Following the worst four-day start to a year for the Dow and the S&P 500 -- there is over a century of daily price data for the Dow! -- today's strong December employment report has been able to lift stocks only slightly. The Dow Jones Industrial Average (^DJI -0.20%) and the S&P 500 (^GSPC -0.30%) are up 0.35% and 0.32%, respectively, at 12:25 p.m. EST. Shares of health tracking device maker Fitbit are outperforming today, up 2.66%, capping what has been a dreadful week for the stock.
If Fitbit's stock price graph were CEO James Park's cardiogram, there would be good reason to be worried about the state of his health and his longevity.

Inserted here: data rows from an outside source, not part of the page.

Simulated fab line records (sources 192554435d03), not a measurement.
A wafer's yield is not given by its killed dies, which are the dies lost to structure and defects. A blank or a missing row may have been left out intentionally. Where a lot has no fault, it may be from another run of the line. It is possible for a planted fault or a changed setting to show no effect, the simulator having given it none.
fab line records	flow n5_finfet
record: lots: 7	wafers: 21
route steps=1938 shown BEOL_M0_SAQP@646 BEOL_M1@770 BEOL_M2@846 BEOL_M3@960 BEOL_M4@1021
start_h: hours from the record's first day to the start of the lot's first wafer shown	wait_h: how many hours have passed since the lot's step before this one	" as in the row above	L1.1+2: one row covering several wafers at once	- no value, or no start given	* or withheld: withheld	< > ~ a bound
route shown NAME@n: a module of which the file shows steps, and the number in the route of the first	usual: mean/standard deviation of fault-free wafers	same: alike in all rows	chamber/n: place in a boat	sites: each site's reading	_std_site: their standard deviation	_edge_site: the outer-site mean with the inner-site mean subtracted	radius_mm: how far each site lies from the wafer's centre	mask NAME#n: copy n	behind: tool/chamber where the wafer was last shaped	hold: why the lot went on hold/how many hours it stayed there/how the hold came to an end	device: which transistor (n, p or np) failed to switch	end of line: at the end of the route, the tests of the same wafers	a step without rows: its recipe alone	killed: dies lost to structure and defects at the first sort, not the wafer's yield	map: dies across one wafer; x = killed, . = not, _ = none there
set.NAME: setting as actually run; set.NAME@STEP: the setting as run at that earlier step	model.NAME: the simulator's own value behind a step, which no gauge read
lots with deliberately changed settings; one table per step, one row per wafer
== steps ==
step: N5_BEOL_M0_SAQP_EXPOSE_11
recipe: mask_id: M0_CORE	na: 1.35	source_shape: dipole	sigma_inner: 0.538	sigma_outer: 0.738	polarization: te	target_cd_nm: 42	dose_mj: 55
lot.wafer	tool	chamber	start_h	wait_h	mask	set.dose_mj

On Tuesday, the shares plummeted 18.3% after the company unveiled its latest model, the Fitbit Blaze, at the International Consumer Electronics Show. The consensus view is that the Blaze is too similar to the Apple Watch. By yesterday's close, shares were down by more than a quarter (-27.3%), resting at $21.50 -- not much above its $20 June 2015 IPO price.
Characteristic of young technology companies with an expected future growth rate that is high but also highly uncertain, Fitbit's shares have been very volatile since the company went public. According to data from Bloomberg, Fitbit's beta measured against the S&P 500 is 2.5, which indicates that the stock is two-and-a-half times more volatile than the index:
Notice how the S&P 500's August upset barely registers on this graph!
As it is, Park appears relatively detached regarding the goings-on in the stock market, telling TheStreet.com:
It's really difficult for us to control the share price. The best we can do is, we're developing products we think will resonate with the marketplace. So that proof is going to be in the pudding -- we have to focus on growing revenues, growing profits.
That's exactly the attitude long-term, business-focused investors ought to look for in a chief executive.
With regard to the knock that the Blaze is too similar to the Apple Watch, this columnist believes it is based on a misunderstanding of Fitbit's positioning and strategy. Unlike Twitter, Fitibit embraces its niche product positioning with a specific target customer (fitness enthusiasts).
Fitbit is not trying to take on Apple (or anyone else) in the broad smartwatch category, and there is reason to believe both can co-exist profitably.
In an interview published yesterday, Park told the MIT Technology Review:
One, Blaze is fitness-focused, so most of the features are optimized for an active fitness user. Secondly, a lot of the things that are in smart watches I think really overwhelm people. We made trade-offs to include the right set of functionality, and what we gained is something our users really appreciate, which is battery life. Blaze has five days of battery life.
These are genuine differentiators with regard to the Apple Watch.
In general, this columnist is no particular fan of consumer electronics, which is a notoriously competitive business. However, the potential to integrate hardware and software to create a platform alters the dynamics of value creation and risk.
At just above 22 times the next 12 months' earnings-per-share estimate, Fitbit's shares are beginning to look attractive for investors with a three to five-year time horizon and a tolerance for volatility -- though not as attractive as Apple's stock is now.